For many, home working environments outperform even the best offices
For many, the home working experience is outscoring the best workplaces in the world according to a study of more than 125,000 workers.
Insight from an ongoing home working study conducted by employee workplace experience measurement company Leesman has found that 78% of those working within a Leesman+ building - what the research organisation calls the ‘best workplaces in the world’ - have reported that their workplace enables them to work productively. This compares with the 82 per cent of those saying that their home working environment does the same – suggesting that working from home marginally outperforms even the workplaces judged best in class by those who use them.
Leesman says that business leaders “must now determine what their physical workplace needs to meet the experience many are having whilst working at home. These numbers suggest that the world’s elite workplaces, which are statistically proven to offer the very best employee experience are, in some cases, competing with and losing to home environments.”
Tim Oldman, Leesman CEO, said: “On average, home settings perform better than anyone expected. But not for everyone and not for an important specific series of tasks.

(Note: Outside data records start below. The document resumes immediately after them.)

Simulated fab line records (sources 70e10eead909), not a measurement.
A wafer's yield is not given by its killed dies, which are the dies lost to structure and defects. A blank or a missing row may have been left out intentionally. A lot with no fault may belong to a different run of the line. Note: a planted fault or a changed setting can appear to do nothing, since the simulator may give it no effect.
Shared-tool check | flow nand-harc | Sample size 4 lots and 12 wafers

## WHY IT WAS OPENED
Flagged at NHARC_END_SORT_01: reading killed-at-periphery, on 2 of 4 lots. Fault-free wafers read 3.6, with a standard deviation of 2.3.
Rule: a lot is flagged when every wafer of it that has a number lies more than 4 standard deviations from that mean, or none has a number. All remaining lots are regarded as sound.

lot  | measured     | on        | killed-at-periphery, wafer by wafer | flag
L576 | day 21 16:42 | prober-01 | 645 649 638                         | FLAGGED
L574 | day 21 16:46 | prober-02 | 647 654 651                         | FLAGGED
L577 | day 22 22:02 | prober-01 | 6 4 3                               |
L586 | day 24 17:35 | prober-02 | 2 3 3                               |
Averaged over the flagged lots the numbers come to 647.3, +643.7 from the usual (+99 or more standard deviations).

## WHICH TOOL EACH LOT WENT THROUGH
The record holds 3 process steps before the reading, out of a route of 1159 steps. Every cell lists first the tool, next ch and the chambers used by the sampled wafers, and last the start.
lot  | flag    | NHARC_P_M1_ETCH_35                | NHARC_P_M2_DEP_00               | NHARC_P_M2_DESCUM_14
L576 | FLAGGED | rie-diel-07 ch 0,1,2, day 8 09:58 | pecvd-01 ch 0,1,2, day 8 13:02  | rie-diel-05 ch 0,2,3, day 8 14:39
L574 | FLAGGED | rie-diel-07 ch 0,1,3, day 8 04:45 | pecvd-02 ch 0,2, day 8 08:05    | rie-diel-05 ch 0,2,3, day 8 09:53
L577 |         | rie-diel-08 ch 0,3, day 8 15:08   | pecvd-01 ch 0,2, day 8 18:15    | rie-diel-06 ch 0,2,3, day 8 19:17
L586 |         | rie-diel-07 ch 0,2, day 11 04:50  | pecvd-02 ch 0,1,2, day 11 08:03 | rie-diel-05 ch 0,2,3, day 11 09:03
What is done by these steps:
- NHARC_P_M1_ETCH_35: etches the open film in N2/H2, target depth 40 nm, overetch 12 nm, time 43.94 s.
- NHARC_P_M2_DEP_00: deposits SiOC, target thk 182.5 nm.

“But when homes are supporting some work activities better than the very places designed to house them, it shines a glaring light on the prior failings of many corporate workplaces. And in such an uncertain time, this new data is too monumental to ignore – it shows that organisations who really understand the work their employees do in their roles build better workplace ecosystems.
"The decisions made by leaders now with little evidence could have a sell-by-date which outlives the bricks and mortar on which their offices stand.”
Leesman’s home working experience survey was launched in March 2020.